Is there any way to speed up the MythoMax-L2-13B on a 6GB GPU?

OverallBit9 · 1 year ago

Is there any way to speed up the MythoMax-L2-13B on a 6GB GPU?

aseichter2007 · 1 year ago

So, you dont have enough ram to fit that model. It’s actually overrunning your ram entirely and using the wrong kind of vram, virtual ram, aka paged memory.

Idk what you’re trying to do but the best answer is openhermes 2.5 mistral 7B Q3 and 4k context or similar or maybe Rocket 3B Q6 would be even faster.

Hermes is king. I understand why you want that model, but 13bQ8 is huge, 17GBish memory at 8k context.

it will speed up if you get it off the hard drive at least, try a Q3k_l if you’re determined to run mythomax.

Civil_Ranger4687 · 1 year ago

Never use the Q_8 versions of GGUFs unless most/all of the model can comfortably fit into your VRAM. The Q_6 version is much smaller, and almost the same quality.

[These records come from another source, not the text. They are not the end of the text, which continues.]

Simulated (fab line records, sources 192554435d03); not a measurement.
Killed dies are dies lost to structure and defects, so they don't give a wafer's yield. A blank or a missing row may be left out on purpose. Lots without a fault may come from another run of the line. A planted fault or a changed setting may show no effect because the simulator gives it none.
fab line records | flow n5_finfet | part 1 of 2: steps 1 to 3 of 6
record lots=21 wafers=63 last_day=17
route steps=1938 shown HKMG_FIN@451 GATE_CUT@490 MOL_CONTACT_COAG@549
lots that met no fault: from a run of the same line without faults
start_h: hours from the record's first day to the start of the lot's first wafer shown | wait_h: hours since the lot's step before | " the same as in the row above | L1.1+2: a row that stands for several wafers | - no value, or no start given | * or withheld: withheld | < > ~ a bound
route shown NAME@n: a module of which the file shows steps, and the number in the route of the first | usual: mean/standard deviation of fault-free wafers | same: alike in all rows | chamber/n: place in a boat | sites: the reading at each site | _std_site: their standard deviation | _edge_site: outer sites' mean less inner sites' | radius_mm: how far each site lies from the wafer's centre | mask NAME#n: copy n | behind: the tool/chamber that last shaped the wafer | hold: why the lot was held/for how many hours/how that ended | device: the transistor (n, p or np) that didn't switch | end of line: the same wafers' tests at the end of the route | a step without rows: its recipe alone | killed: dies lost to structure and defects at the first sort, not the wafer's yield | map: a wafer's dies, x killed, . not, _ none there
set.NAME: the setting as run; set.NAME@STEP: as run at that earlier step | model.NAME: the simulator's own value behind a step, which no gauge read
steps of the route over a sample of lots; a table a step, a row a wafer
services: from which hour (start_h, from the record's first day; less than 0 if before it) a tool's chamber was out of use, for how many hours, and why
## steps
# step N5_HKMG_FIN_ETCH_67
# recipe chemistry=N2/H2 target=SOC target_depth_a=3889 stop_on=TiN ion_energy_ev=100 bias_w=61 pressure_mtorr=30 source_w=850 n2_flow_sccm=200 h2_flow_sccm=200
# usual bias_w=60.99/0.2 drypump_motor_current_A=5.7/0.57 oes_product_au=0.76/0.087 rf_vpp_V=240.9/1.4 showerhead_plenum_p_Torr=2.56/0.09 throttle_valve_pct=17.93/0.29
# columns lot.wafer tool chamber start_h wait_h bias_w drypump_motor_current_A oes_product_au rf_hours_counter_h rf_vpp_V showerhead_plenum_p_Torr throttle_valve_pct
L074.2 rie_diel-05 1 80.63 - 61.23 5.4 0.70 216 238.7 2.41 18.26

For your setup, I would use mythomax-l2-13b.Q4_K_M.gguf.

OverallBit9 · 1 year ago

In my tests Q4 is giving me the same amount of tokens as Q5 so I decided to use Q5, first time tesint text gen locally with models, thank you very much for explaining I am getting used to it now and understanding what the settings do.

Civil_Ranger4687 · 1 year ago

Yeah there’s so much to learn I’m still figuring a lot out too.

Good tip for settings: Play around mostly with temperature, top-p, and min-p.